Alex Basa wrote:
Can someone please explain to me fetcher.threads.fetch
Number of fetcher threads per map task. So say two task per machine, 10 machines, 10 fetcher threads = 2 x 10 x 10 = 200 fetchers working concurrently in various map tasks.
and fetcher.threads.per.host
Number of threads to concurrently fetch from a single hostname. All urls from the same domain should be partitioned into a single fetcher map task. The threads.per.host will be requesting from a single host concurrently.
The crawl delay robots.txt variable, the fetcher.server.delay, and the fetcher.max.crawl.delay will also affect performance. The fetcher.max.crawl.delay is the max number of seconds under which a crawl delay variable will be accepted, anything over that and the page is ignored and not processed. Crawl delays which are accepted can affect performance greatly.

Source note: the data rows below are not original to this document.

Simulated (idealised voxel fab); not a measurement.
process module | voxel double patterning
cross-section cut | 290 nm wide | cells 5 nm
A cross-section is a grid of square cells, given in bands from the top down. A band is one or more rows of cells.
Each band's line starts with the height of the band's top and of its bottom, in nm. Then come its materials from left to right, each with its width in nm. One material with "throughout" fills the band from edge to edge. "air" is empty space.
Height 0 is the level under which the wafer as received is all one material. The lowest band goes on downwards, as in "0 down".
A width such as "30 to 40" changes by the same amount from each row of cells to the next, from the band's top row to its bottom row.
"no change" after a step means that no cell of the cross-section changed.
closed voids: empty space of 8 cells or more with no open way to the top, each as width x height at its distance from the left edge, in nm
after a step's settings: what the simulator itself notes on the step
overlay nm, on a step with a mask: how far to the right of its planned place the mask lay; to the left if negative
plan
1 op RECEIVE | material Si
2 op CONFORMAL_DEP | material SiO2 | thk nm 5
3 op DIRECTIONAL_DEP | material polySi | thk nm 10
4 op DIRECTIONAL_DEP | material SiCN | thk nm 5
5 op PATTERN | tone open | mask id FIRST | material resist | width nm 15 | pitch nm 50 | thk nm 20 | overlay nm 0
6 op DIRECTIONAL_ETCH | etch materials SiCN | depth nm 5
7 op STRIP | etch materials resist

For example if there is a crawl delay from the robots.txt of 10 then each thread will wait 10 seconds before processing a page for that host. If there is no crawl delay then fetcher.server.delay determines the number of seconds each thread will wait before processing a page request. Both of these setting are for politeness.
Does it mean that if I am only crawling one site and have fetcher.threads.per.host = 5 fetcher.threads.fetch = 100 that we will only have 5 threads fetching from the one host and the other 95 threads will be waiting?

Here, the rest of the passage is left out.